Friday, May 02, 2003

Spent some time working this afternoon in the Emory Lee papers, a great collection of Asian American materials from the past 30 years donated to the Stanford library by an alum. Lee seems to have collected copies of every ephemeral journal, report, flyer, and newsletter published by Asian Americans since 1970. The materials haven't been fully cataloged and so are lying around in huge boxes relatively unsorted, so going through them is a bit of a treasure hunt.

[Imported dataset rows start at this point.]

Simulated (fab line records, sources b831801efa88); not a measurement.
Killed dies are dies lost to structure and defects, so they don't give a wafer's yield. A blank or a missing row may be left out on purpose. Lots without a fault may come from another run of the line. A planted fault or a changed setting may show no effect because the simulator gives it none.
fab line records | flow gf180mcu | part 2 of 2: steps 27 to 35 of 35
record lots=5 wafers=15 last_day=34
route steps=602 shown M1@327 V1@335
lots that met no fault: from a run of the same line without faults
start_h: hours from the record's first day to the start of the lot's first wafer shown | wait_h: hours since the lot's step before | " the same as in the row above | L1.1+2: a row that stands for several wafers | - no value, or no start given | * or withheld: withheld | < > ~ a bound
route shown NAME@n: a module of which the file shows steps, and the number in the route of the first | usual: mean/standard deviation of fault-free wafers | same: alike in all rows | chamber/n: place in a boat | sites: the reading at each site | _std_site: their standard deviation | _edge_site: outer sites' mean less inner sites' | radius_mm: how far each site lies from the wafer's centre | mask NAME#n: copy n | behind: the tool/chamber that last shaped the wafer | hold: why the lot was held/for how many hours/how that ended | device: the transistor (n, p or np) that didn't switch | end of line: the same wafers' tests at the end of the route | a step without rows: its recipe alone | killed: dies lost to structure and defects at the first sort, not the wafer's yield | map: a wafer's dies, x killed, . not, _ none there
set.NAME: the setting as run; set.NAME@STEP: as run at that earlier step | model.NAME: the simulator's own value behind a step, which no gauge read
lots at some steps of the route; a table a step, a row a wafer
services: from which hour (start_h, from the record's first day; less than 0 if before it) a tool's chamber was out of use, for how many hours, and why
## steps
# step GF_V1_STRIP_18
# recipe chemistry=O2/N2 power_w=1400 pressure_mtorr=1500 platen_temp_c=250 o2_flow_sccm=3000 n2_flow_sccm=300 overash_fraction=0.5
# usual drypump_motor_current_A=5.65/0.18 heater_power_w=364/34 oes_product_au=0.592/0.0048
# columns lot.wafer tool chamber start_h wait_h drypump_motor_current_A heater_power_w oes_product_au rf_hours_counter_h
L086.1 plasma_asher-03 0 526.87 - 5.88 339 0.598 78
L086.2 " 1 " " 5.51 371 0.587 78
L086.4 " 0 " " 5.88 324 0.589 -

I'm basically opening up journals and newspapers from the 1970s and scouring them for poems, trying to get a better sense of what Asian American poetry looked like in the earliest days of the Asian American movement. While that category may have ossified somewhat today, things were a lot more fluid in the 1970s; very few of the Asian American poets we read today were writing then, and the poets who were writing are pretty much unknown today (Janice Mirikitani and Lawson Fusao Inada are among the few exceptions).

It's a lot of drudgery, but the occasional gems make it worth it. I found a remarkable, anonymous poem in a 1978 anthology from a Chinatown youth program, which seems to have drawn heavily on interviews with older Chinese Americans. Here's an excerpt:

my mother told me dragon
is Chinese spirits and dragon is
gold and every New Year they have
a big long gold dragon
dancing on the streets of Chinatown
and the dragon is running around at
the street and I like to watch
when the dragon is dancing on the
street and they have a lot of
people under the dragon
to make the dragon dancing so
the dragon don’t stop on the
street and they have some stick under
the dragon and make the dragon
dancing and only Chinese New Year
they have dragon dancing so the
dragon belong to the Chinese and every
New Year Chinese have a new spirits
to every Chinese people because
the dragon is belong to our Chinese
people dragon is like Chinese they
have spirits to the people

It's hard to say why this really gets to me; if it weren't a poem, it might well be a relatively undistinguished snippet of oral history. But broken up the way it is, it's close enough to reported speech to have the vitality of a genuine voice, while just far enough from speech to be estranging and weird. It's a great approach to one problem of writing about Asian Americans, which is how to portray the distinctive speech patterns of, say, a Chinese immigrant without parody or condescension. The speech seems to be given pretty much straight--and without comic exaggeration, as even Asian American writers are wont to do--and the grammatical structures are consistent throughout. And the limited, repeated material isn't really repeated at all--there's subtle shifting going on, as from "the dragon belong to the Chinese" to "the dragon belong to *our* Chinese," which is a tremendously simple but powerful localizing of identity.

But the line breaks may be the best--they are so unnatural, so counter to the rhythms of speech, that they force our attention to the language, how crafted and brilliant it is in its divergence from "correct" English grammar; what might have seemed naive becomes utterly lived and knowing.